Franco-Rwandan ties benefits are mutual

President Paul Kagame is on an official visit to France at the invitation of his French counterpart, Nicolas Sarkozy, whom he met yesterday at the Champs-Élysées. Earlier, the President addressed a crowd of more than 3,000 members of the Rwandan Diaspora based in Europe and Friends of Rwanda, before delivering a lecture on the  ‘New International Order’ to a large audience of mainly, researchers, academics, diplomats and journalists at the Institut Francais de Relations Internationales (IFRI).

President Paul Kagame is on an official visit to France at the invitation of his French counterpart, Nicolas Sarkozy, whom he met yesterday at the Champs-Élysées.

Earlier, the President addressed a crowd of more than 3,000 members of the Rwandan Diaspora based in Europe and Friends of Rwanda, before delivering a lecture on the  ‘New International Order’ to a large audience of mainly, researchers, academics, diplomats and journalists at the Institut Francais de Relations Internationales (IFRI).

Kagame, whose entourage includes entrepreneurs and business leaders, is also scheduled to meet with members of the French business community, as part of his continued drive to attract foreign investors to the country.

Both Kagame and Sarkozy have talked of the need for the two countries to put their past differences behind them, and work together for the benefit of the citizens of both countries.

Kagame’s visit follows Sarkozy’s own visit to Kigali early last year and is a demonstration of the strong commitment by the two leaders to move on.

Today’s global challenges can be best tacked through political and economic partnerships and stronger Franco-Rwandan relationship can only be in the best interest of the citizens of the two nations.

By moving to enhance bilateral relations, the Heads of State  have opened the doors for their peoples to freely connect, pursue joint business interests, and join hands in addressing common challenges.

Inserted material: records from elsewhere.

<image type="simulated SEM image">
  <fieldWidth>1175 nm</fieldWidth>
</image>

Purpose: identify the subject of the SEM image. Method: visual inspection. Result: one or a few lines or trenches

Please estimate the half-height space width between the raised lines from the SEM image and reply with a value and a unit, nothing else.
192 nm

Rwanda and France had strong historic ties which were abused by the leaders at the time, motivated by selfish interests. Residual elements from the dark past still exist and they worked tirelessly to undermine the visit.

However, the determination of the two leaders and the will of the people to move forward prevailed, and with the success of the visit, the citizens of both countries should take advantage of the new opportunities presented by the restored relations.